Here is the problem:
Consider the set $S \subseteq \Bbb{N}^2$ defined recursively by the following rules:
- $(3, 2) ∈ S$;
- if $(x, y) ∈ S$, then $(3x − 2y, x) ∈ S$.
Let $R$ = {($2^{k+1} + 1$, $2^k + 1$) $\mid k ∈ \Bbb N\}$. Use simple or complete induction to prove that $R \subseteq S$.
I think my $P(n)$ is wrong. I specified $P(n)$, that is $R\subseteq S$. For IH, I said let $(x,y) \in S$. Assume $P(x, y)$ holds.
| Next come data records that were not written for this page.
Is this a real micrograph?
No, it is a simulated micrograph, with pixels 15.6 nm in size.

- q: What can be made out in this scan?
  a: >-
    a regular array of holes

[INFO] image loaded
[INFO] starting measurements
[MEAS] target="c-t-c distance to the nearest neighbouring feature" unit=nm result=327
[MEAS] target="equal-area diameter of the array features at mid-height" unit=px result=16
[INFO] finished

For the inductive step, I want to prove $P(x + 1, y + 1)$, so I do that and plug it into $(3x − 2y, x)$, getting $(3(x + 1) − 2(y + 1), x + 1)$. That simplifies to $(3x - 2y + 1, x + 1)\in S$.
Now how would I use the IH to prove $P(x + 1, y + 1)$?
We will prove using induction that
$$(\forall k\ge 0)\;\;(2^{k+1}+1,2^k+1)\in S$$
For $k=0$, we check easily that $$(2^{k+1}+1,2^k+1)=(3,2)\in S$$
Let $k\ge 0$ such that $$(2^{k+1}+1,2^k+1)\in S$$ (Induction Hypothesis) and let us prove that $$(2^{k+2}+1,2^{k+1}+1)\in S.$$
By definition of the set $ S,$
$$(2^{k+1}+1,2^k+1)\in S \implies$$ $$3(2^{k+1}+1)-2(2^k+1),2^{k+1}+1)\in S \implies$$ $$(3-1)2^{k+1}+3-2,2^{k+1}+1)\in S \implies$$ $$(2^{k+2}+1,2^{k+1}+1)\in S$$ Done.